Casting Tilda Swinton as an angel in Constantine was obviously a great idea, but it wasn’t until I saw her in person that I really understood how perfect it was. The person she most reminded me of was a younger David Bowie, and while I rarely find androgyny to be very sexy, she really makes it work.
In her new film, Thumbsucker, she’s not playing sexy (although no amount of frumpiness in the world holds her back), she’s playing the mom to Lou Pucci’s thumbsucking teen Justin. Before Tilda came in, we had spoken to the director Mike Mills (not the one you’re thinking of), who had told us of the film’s long journey to the screen. Look for him later in the week, where you can read how he told us that Tilda was the actor who stuck around with his little film the longest, and how she became a producer on the project. Of course that meant we would start the interview with that.
Tilda’s been someone I’ve enoyed for years, but she’s about to get huge. This Christmas she’s playing the villainous White Witch in Disney’s mega-budget The Chronicles of Narnia: The Lion, the Witch and the Wardrobe, and you’re going to see her all over the place promoting it. Enjoy her here now, in this fairly in-depth interview, in the calm before the storm.
Thumbsucker opens in limited release on Friday.
Q: Mike Mills said that you were the one who hung in there the longest in the long process of getting this film made. What made you want to hang on so long?
Swinton: Mike Mills. You’ve met him and so you understand why. So that’s it. And I knew about him anyway. I knew that I might feel this way about him and I did. On it goes. It was going to happen. It was obviously going to happen and it was obvious that it was going to be as good as it is. It was obvious to me. I have to say that it’s been obvious to me before now with other first time filmmakers that I’ve had the privilege to work with who’ve had people telling them they’re insane when they went to ask for money. I get a real kick out of it, this thing of going, ‘I was right. I was right.’
Q: You’re now a mother, right?
Swinton: I am a mother.
Q: Did that help you relate to your character?
Swinton: No. It’s very different. I relate to Justin entirely. Justin is my into it. I don’t, as a mother, relate for two reasons. First of all, I’m not there yet. I don’t have seventeen year olds and also I think that I’m well aware of the fact that I don’t know what I’m doing. Whereas she is fighting that. So I think that I’m in a better position or just that I have clearer sense of chaos then she does. Also, she had them very young and I had my children so old. Also, I have the great luxury of being able to live several different lives at once. Whereas she is in that quite orthodox position of becoming a mother and putting aside her solitary, identifiable self as Audrey the person and has to look after their worlds. That kind of thing really kicks you in the ass I think eventually. One sees it time and time again. Obviously everyone does it to a certain extent. Parents are really led up that path, but for mothers I think that it’s really, really hard to resist being consumed by one’s mother identity and keeping in touch with one’s individual self.

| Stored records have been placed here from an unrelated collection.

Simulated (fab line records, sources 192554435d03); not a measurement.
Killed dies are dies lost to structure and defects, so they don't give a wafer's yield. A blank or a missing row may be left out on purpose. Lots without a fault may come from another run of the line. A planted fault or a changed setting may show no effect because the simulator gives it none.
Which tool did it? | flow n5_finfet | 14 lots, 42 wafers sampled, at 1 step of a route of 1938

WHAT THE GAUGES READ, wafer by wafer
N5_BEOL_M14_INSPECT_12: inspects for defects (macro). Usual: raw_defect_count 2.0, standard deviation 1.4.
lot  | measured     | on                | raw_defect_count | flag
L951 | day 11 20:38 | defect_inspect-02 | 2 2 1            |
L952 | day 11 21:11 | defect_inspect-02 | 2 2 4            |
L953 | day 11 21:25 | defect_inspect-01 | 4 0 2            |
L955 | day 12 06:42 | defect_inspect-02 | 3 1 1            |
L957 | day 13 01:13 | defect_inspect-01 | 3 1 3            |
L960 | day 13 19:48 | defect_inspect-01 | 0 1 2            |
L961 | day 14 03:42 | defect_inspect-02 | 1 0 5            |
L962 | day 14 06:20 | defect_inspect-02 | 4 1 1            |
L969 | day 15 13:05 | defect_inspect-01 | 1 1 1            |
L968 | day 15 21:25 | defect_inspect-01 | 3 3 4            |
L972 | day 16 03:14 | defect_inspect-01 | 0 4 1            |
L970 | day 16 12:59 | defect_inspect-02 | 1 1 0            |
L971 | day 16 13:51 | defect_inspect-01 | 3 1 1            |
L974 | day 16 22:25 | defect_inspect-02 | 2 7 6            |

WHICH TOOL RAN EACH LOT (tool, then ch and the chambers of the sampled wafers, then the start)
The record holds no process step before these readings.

Q: Can you talk about your role as producer?
Swinton: Well, to be honest with it was very similar to what I’ve always been doing with these independent films. It’s just that now we sort of felt that because I’d been working for a while it just means more now for my name to be on the front of it. My name has never been there before, but actually the work has always been there. I’ve been looking at my address book. My address book is fatter now than it ever was before and I got, frankly, a few notches on my belt of impossible films that no one thought would be able to do anything being made and being what we wanted of them.
Q: One of those films is Teknolust. Is that being released?
Swinton: I love it. I know. But you know these films always find their audience. They do. Teknolust has it’s audience and it might even find a time, I don’t know, in twenty years or maybe less. I feel so clear about that. That’s not just idealism. That’s reality in my lifetime because I worked with Derek Jarman. We always had this joke when we were making films that he was the real filmmaker because he used to make films for not more than $200 thousand and in the first five years it was way into profit because it didn’t cost that much. So we were very clear always then that the audience was there. That the audience will always be there, and my contention is that the audience might be bigger than these sort of art, indie, mainstream, all these labels that I don’t know what they mean. I don’t know what they mean. What seems to be coming beautifully clear is that the "mainstream audience" is getting tired of being given such generic crap. That’s great news. That’s great news for all of us because it means that maybe people who are prepared to put more money into pictures will chose people who are into doing more complex visions.
Q: Is your decision to take roles in big films like Narnia a way of fattening up your address book for future indies?
Swinton: It’s actually not. That sounds like a really clever and very conscious way of thinking. I’m not that clever. It’s not that because I’m not ? I’m actually doing those things for exactly the same reasons as I’m doing everything else. I’m doing them because the filmmakers come to me and we start up a conversation and they propose something that I just want to go on talking about. They sort of say, ‘Well, come on and talk about it on the set.’ So then I say, ‘Yeah. I will.’ When Constantine is being directed by Francis Lawrence who is a phenomenal guy who I’d have done anything with and I would do anything with, that’s his first feature and it just so happened that it was a $150 million film with Keanu Reeves and Warner Brothers rather than Mike Mills and however much we’re telling everybody out there that this costs. I can’t remember how much, but the official figure is not bad.
Q: If they wanted to make your characters in these big movies less complex, would you still do them?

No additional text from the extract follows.